Relaxing in my living room, nursing an autumn cold, I cannot help but look in awe at the concert I witness in my patio window. I’m lucky because these trees lose their leaves in mid-November compared to many other bare trees in my area. I feel blessed at this time of year, to see such vibrant colours. But today they are jumping and doing backflips with that cold wind. People pass by snug in their winter parkas and tuques on their way to our local park. I have no intention to brave the cold.
I see the clouds moving and often they are dark and daunting…like a warning, “We’re coming to get you my little golden friends.” For some reason, I hear Dorothy’s witch cackling this. The end is near. The tween times are often difficult…the limbo of this season where we see darkness already by mid-afternoon, tree branches bare…no snow yet…and we wait during this transitional state . Thank goodness for Halloween and trick or treatres bringing joy and life to this time of year…

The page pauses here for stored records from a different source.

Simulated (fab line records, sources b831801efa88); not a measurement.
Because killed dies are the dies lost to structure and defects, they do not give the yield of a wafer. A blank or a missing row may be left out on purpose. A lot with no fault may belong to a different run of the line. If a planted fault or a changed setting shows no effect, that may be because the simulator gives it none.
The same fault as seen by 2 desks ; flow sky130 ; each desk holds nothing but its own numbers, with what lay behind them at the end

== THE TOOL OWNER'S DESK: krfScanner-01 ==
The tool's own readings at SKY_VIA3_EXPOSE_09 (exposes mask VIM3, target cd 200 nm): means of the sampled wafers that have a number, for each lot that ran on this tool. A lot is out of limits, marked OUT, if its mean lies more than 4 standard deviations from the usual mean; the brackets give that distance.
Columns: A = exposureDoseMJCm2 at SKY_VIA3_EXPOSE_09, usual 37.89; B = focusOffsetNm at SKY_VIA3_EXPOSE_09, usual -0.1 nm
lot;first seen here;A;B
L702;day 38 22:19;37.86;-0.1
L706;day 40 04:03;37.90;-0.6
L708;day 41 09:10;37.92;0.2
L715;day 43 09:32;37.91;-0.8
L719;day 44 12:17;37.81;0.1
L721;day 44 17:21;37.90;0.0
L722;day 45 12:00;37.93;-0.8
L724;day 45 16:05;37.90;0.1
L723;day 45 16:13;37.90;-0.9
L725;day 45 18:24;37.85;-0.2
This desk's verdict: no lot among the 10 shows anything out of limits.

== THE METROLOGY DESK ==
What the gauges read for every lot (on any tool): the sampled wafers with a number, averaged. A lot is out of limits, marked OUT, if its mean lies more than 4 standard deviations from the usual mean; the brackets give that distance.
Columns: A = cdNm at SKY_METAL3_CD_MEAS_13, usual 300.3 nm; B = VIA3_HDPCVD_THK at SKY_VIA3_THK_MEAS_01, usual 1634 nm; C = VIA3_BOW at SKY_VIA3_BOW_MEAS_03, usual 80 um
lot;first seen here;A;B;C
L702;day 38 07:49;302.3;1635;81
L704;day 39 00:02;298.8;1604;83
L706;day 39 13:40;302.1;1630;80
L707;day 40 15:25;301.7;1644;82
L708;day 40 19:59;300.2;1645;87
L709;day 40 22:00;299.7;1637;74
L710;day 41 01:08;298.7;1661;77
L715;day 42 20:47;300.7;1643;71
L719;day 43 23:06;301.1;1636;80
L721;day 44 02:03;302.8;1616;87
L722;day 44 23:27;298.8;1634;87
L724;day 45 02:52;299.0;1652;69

Until then, I feel blessed to see this vision of beauty Mother nature brings us each year.
Our host, Chèvrefeuille, at Carpe Diem Haiku Kai, published the two winners of the Autumn Kukai last week. I have to say the winners’ masterpieces truly inspired me today. I find haiku is like an abstract painting. The artist knows what he or she is seeing and feeling at that very moment. The reader is like the admirer of the artist’s work, seeing and feeling the words painted on the canvas.
Both haiku inspired me to write. I could not help but see myself in the moment of each ku. Starting with the runner up, Sara McNulty who is a gifted poetess writing waka as well as other forms. I find her poems make you stop…and think.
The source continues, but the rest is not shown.